Ed Lewis of the University of Edinburgh presents a detailed study to ask if introducing coppice in Scotland’s SACs would support threatened invertebrates?
Scotland’s Special Areas of Conservation
Approximately two decades after their inception, Special Areas of Conservation (SACs) form the largest network of protected areas in Europe (Habitats Directive, 1992; Pryor & Peterken, 2001). SACs are considered the pinnacle of habitat conservation in Scotland, as such, they require a habitat or species of European importance to qualify for designation (JNCC, 2004) (See Figure 1). Despite being of such high ecological importance, as of 2013, only 65% of SAC woodlands were considered in ‘favourable’ condition (JNCC, 2004; SNH, 2013). If Scotland’s prime areas of conservation are of limited quality, it is unsurprising that woodland biodiversity is also falling (Burns, et al. 2013). After failing to reach the biodiversity targets of 2010, the Scottish Government has set the aim of curtailing biodiversity loss by 2020 (Hochkirch, et al. 2013). This corresponds to wider legislation at a European and international level (European Commission, 2011; Woodley, et al. 2012).
The UK Biodiversity Action Plan (UK BAP) is used as a framework to measure the number of threatened species within the UK (BAP, 2010). Invertebrates act as an indicator for ecosystem health, as they provide a myriad of ecosystem services, from pollination to nutrient cycling, as well as a food source for birds and mammals (Fuller & Rotherey, 2013; Oxbrough, et al. 2012). Furthermore, they have the second highest number of UK BAP species of any clade in Scotland (BAP, 2010). As such, reversing the decline in UK BAP invertebrates has beneﬁts to other clades and UK BAP species.
This article will ﬁrst introduce coppicing in Scotland. Part 2-to come soon- will review the UK BAP communities of a coppice in a spatial and temporal context, using a case study, a brief overview of the applicability and suitability of coppice in SACs before the conclusions.
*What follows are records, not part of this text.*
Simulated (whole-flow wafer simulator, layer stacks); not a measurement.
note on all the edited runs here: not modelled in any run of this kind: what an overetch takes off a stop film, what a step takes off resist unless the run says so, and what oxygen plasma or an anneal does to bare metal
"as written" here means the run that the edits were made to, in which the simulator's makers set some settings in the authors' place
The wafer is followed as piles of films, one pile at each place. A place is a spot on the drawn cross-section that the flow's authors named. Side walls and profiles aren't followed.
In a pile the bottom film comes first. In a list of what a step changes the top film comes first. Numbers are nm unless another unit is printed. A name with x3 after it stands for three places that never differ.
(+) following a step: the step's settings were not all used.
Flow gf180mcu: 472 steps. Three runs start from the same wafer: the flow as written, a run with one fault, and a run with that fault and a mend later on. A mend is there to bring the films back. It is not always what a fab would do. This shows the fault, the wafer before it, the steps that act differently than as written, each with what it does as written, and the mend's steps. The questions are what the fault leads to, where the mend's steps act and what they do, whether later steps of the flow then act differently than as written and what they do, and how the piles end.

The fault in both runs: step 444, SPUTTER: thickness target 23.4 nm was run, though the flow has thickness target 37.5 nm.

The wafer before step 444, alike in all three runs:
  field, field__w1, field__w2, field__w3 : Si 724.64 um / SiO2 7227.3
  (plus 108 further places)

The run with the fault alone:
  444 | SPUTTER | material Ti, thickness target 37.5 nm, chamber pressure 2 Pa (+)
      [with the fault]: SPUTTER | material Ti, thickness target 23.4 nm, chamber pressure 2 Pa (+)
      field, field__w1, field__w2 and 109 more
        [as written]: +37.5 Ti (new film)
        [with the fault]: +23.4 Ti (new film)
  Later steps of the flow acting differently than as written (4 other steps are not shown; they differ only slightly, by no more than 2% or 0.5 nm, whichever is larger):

Figure 1: Scotland’s 243 SACs cover 940,000 ha (JNCC, 2004).They span 78 habitats and 43 species of European importance. Ten of these habitats are woodlands, many of which are located on the West coast of Scotland.
Coppicing in Scotland
Coppicing has been practiced in the UK for at least two millennia (Rackham, 1990; Peterken, 1996), reaching its zenith in Scotland in the 19th Century (Anderson 1967; Sansum, 2005); however there is little recorded data (Smout, 2006). Coppicing is the cutting of arboreal regrowth, close to the ground, producing ∼ 3 tonnes of air dried wood/ha/ yr (Peterken, 1992; Quine, et al. 2011) (See Figure 2). The two species used for coppice were: Quercus petraea, cut on a 20 year rotation, and used for charcoal (Anderson, 1967; Evans, 1992) and Corylus avellana, on a ten year rotation, harvested for hurdles and thatching (Harmer, 2004). Ash can also be coppiced, but the threat of Chalara fraxinea, makes it unsuitable (Pautasso, 2013). The increasing use of coal in the 20th Century led to a reduction in Scotland’s coppice from 230,000 ha in 1905, to under 1000 ha by 2005 (Harper & Howe, 2003; Quine, et al. 2011).
The ubiquity of coppice in certain woodlands means many sessile Oak SACs have histories of coppice until at least 1850 (SNH, 2005; SNH, 2008; SNH, 2008b; SNH, 2010; SNH, 2011). The potential of coppice as a means for biodiversity conservation has been studied for over 100 years (Adamson, 1912). Recently, the use of conservation coppice is gaining increasing attention (Van Calster, et al. 2008). It is being expanded in sessile oak wood SACs in Wales (CCGC, 2011), whilst having been done for decades in some National Nature Reserves in England (Hodgson, et al. 2009). At a European scale it is common to have active coppice in SACs, with 700,000 ha in Bulgarian SAC woodlands alone (Pryor, 2001).
Spatial communities of a coppice
SAC woodlands will be mature high forest stands, by opening up the canopy for coppice the micro-climate is altered (See Figure 2). To gauge the beneﬁts of coppicing, the communities of a coppice will be compared to that of a high forest stand using three vertically stratiﬁed zones: ground level, understory and canopy. These strata will be reviewed for the degree to which they are used by invertebrates for activities such as feeding, mating etc. Thereby giving some indication whether the inherent structure of a coppice could support more UK BAP invertebrates.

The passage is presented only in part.